Today, I wore a floor length summer dress (it was -15 C), black with white flower stitching and no sleeves. Over it, I put a black netted button up shirt, and added my knee high four inch heeled black leather boots, that were hand-me-downs from a friend and are scratched up like you wouldn't believe. To this, I added a chain holding a cross made out of skulls around my neck, elbow length black lace gloves with open fingers, a white glitter headband and some black and white make-up. I forgot how much I enjoy putting myself together in the morning out of bits and pieces piled in my closet. I'm wicked Goth when I want to be, I've got all the corsets, striped leggings, lace and velvet skirts and tops and enough black, red and purple make-up and leather collars that I can really go all out when I'm feeling creative. Since the weekend of the MUN convention, I've been tired. I woke up that Monday exhausted, and it hasn't abaited in the slightest. That was... a month ago. Fuck.

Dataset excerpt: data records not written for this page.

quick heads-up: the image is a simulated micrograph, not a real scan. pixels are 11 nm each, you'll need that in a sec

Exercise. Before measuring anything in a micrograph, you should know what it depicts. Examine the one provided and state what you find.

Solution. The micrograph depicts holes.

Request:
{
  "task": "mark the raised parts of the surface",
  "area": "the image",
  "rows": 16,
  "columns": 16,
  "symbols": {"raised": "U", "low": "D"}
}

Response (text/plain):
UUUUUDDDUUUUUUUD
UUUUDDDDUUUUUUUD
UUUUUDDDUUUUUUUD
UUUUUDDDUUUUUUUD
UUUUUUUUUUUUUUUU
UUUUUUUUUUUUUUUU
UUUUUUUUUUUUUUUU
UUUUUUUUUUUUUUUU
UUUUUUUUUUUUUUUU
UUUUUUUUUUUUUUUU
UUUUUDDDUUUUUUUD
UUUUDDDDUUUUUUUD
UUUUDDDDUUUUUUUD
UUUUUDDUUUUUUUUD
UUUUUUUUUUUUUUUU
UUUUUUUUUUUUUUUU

My voice has taken on the gravley quality of a pack-a-day smoker, and I've taken to napping where ever I can (on the bus, during unimportant bits of class, on the floor when my family is having conversations that I don't feel like contributing to). My standard response to the often asked "how are you?" is always "tired", or some variation of the theme. That's not to say that I can sleep even when I have the time (would I be writing this at half-passed midnight if I could be sound asleep in bed?), just more that I've always had fucked up sleeping patterns and the fact that I excersise late at night and drink caffeinated beverages even later doesn't help. I've been fighting with insomnia since I was five years old. No joke.
To tie this back to the original topic, I picked out this outfit Sunday night, and therefore had enough time to get it together this morning. I did something similar on Friday, however my mind was still quite focused on interpersonal situations detailed in previous journal entries. For the last few weeks it's been dress pants, pinstriped shirts and my grey hoody without the hood, finished with two pairs of silver hoops in my ears (which I haven't taken out sinse just after Valentine's Day), and my black leather jacket and ancle boots. It was nice to dress up today.
I'm not trying to say that all of this hard work hasn't been paying off -- it has -- just that it's taken a lot out of me in the process. My marks are currently excellent. My relationship with the people around me has regained a normal tone. I'm taking a hand in assisting to deal with the school politics found in the system at the highschool level concerning the administration and the staff. The issues created by these blatant displays of power-struggling directly impact my education and my ability to recieve appropriate support in gaining access to the materials I need to gain said education in a timely manner and appropriate format. Whoa, run on sentence. And plus, some people are pissing me off. Some people are pissing other people off too, who are on my side and for whom I've been trying to advocate without getting directly involved. It's rather complex, and really not something I should be worrying about. And yet, if I don't say something, there are certain actions that will not be taken that, at this time, need to be taken in order to prevent the downfall of the structural balance which allows me and the other students in this category (VI), to work to their full potential.
Green tea is amazing. I'm dead serious. It's basically what I've been living on for the last month, and it rocks my socks.
In more uninteresting news (not that the rant above wasn't), my crush never replied to the invitation to my birthday dinner and therefore I have completely and utterly given up on her. I'm too busy to worry about it, at the moment. And... writing? Fannish amusements? What are those? My only restbits have been found in coffee shops, which I spend a startling and somewhat worryingly large amount of time in.